Mitt Romney’s Trend Problem

The GOP has a problem regarding the economy: it is getting better.

I am not a Pollyanna on the economy and certainly recognize that it still has serious problems (e.g., unemployment is still too high).  There is also the looming Euro problem that is by no means over and could have serious effects on the US economy this year.  However, if we want to look at the politics of the economy at the moment, the Republican nominee, very likely Mitt Romney, is going to have to figure out a way to address the fact that trends at the moment are positive for health of the economy.  Romney knows this, so we get (from First Read, h/t:  Steve Benen):

In his remarks today, Romney also acknowledged the economy was getting better — something he has said before — and declared  that the social safety net needs to be protected.
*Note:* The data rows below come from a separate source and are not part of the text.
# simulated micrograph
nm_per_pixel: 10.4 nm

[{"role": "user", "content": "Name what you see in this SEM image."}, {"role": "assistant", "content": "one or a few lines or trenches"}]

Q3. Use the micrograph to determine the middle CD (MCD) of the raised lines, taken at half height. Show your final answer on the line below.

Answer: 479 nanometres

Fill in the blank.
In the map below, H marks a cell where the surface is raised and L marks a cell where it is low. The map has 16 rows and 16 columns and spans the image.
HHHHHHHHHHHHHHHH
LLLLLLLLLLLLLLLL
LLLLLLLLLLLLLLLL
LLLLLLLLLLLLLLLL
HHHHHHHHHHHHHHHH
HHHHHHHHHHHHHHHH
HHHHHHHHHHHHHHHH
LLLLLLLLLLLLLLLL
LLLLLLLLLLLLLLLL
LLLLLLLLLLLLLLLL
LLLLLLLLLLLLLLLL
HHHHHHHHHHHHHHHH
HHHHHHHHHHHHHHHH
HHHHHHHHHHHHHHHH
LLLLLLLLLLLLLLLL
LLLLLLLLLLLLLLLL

“And [President Obama]’s going to say the economy is getting better,” Romney said. “Thank heavens it’s getting better. It’s getting better not because of him, it’s in spite of him and what he’s done.”

Note:  he is having to acknowledge that “the economy is getting better” (thrice in rapid succession, as Steve Benen notes, in fact).

Yes, Romney can assert that whatever positive news about the economy is “in spite of” the president and not because of the president’s policies, however this situation creates a political difficulty for his campaign because, let’s face facts, it would be politically better for the GOP candidate if the economy was not in recovery of any kind.  This is true, by the way, regardless of what is causing current trends.

As John Sides pointed out at the Monkey Cage the other day:

As we’ve noted on the blog many, many times, the most important predictor of presidential election outcomes is the trend in key economic indicators in the year before the election.  Although Americans hardly see the economy as healthy, the trend from September into now is the best news Barack Obama could hope for.  Now he just needs to hope it continues.

To support his position, Side noted the following from Gallup:

I would also note that the trend line for unemployment for is in the right direction (source):


Yes, unemployment is still high, but the line is going in the right direction.  As such, Romney has to argue how he would make that slope of the line steeper.  From a campaigning point of view, this makes things harder on him as the challenger because it requires (as per the quote above) the acknowledgment that things are going in the right direction (which helps Obama) and then he has to argue why Obama doesn’t deserve the credit and then get to how he would make it even better.  Clearly, this creates a a more convoluted argument than a politician would prefer.  Obama, meanwhile can campaign on a) things are getting better, and b) Romney would take us back to the policies that got us into this mess in the first place.  This is a clearer message that is easier to package.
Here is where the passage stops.